In the shoulder-width alley, I flatten myself against a red
stuccoed wall as a motorbike grazes my ankle, a bicyclist swerves to avoid a
head-on collision, and a donkey cart suddenly stops a foot in front of me. A burka-donned woman pushes her way through,
without hesitation. Chrome teasets, lanterns, curly toed leather
slippers, patterned rugs and ceramics spill from shops, while vendors peddle raw goat
heads, carts of flatbread, oranges, and pastries. Aromas of baking
bread, heaps of spearmint, and bags of cumin intermix with the stench of
diesel and sewer.
A dozen people want to be my guide: “Big plaza? It’s this
way,” (pointing in every direction except for where I am headed), “That way is
closed.” A dozen more are convinced that
I need to urgently buy a rug. I keep my sunglasses on and somehow manage to
simultaneously step over a miscolored puddle, avoid an oncoming pushcart, see a
cat run from a falling box, and make the correct turn into an unmarked
alley. And so it goes in Marrakech, a
city pulsing with life. A city with
thousands of perfectly manicured roses and a hundred orange juice carts with
matching signs lined up amidst tourist crowds, camels, mule carts, taxis,
mopeds, escargot stands, acrobats, and even a monkey in diapers. It’s the
Morocco I had imagined.
What I didn’t expect was its diversity. We disembarked in
the quiet new port of Tangiers in the middle of fog and chilly rain. On the five hour
train ride to Sale, we passed mile after mile of green, sheep-speckled
hillsides and rolling fields of wheat. Did the ferry take a wrong turn? Were we
in Ireland?
The landscape changed again
as we ascended into the High Atlas mountains for an incredible three day trek with our Berber
guide, Mohammed. 14,000 foot snow-covered
peaks towered above sienna-colored villages and glowing green terraces, full of
flowering apple trees. Mules, goats, and
sheep outnumbered people, and there wasn’t a camel in sight. Nighttime temperatures were near freezing, but the heaps of couscous, tagines, and Berber tea (sweet thyme) kept us warm.
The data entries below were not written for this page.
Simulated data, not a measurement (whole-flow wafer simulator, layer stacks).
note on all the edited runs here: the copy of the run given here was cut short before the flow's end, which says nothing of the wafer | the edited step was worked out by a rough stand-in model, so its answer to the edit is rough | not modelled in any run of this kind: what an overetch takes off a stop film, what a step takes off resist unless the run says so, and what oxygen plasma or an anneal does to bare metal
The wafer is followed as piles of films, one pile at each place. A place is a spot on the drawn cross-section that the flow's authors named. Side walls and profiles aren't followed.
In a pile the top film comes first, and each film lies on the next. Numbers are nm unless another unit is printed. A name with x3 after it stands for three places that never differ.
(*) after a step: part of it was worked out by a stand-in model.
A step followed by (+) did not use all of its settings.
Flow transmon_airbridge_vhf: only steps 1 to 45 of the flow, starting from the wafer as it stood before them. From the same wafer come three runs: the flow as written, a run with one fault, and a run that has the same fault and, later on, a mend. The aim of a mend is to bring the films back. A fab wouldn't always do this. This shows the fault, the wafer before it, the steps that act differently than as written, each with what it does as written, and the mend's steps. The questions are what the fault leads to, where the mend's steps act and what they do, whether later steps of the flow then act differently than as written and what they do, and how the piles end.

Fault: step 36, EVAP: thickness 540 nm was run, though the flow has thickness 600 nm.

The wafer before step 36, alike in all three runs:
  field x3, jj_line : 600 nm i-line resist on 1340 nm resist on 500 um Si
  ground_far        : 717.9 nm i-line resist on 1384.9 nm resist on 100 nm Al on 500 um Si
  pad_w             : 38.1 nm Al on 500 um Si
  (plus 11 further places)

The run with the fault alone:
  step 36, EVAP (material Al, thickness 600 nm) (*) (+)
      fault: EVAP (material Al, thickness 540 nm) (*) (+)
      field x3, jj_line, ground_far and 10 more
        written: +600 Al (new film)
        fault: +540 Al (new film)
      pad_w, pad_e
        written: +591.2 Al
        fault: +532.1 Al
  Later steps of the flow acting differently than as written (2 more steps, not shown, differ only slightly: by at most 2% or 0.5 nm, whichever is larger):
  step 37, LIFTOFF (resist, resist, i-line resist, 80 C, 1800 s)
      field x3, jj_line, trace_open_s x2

Our jaunt to the desert only took us as far as Ouarzazate (that's like going to Phoenix and not seeing the Grand Canyon, but I couldn't bear to take another 10 hour one way bus ride for only a few days). It's the American southwest times ten: red rocks, rocky mountains, and chameleon homes hidden amongst the mesas and date palms. And now we're off to see the sea!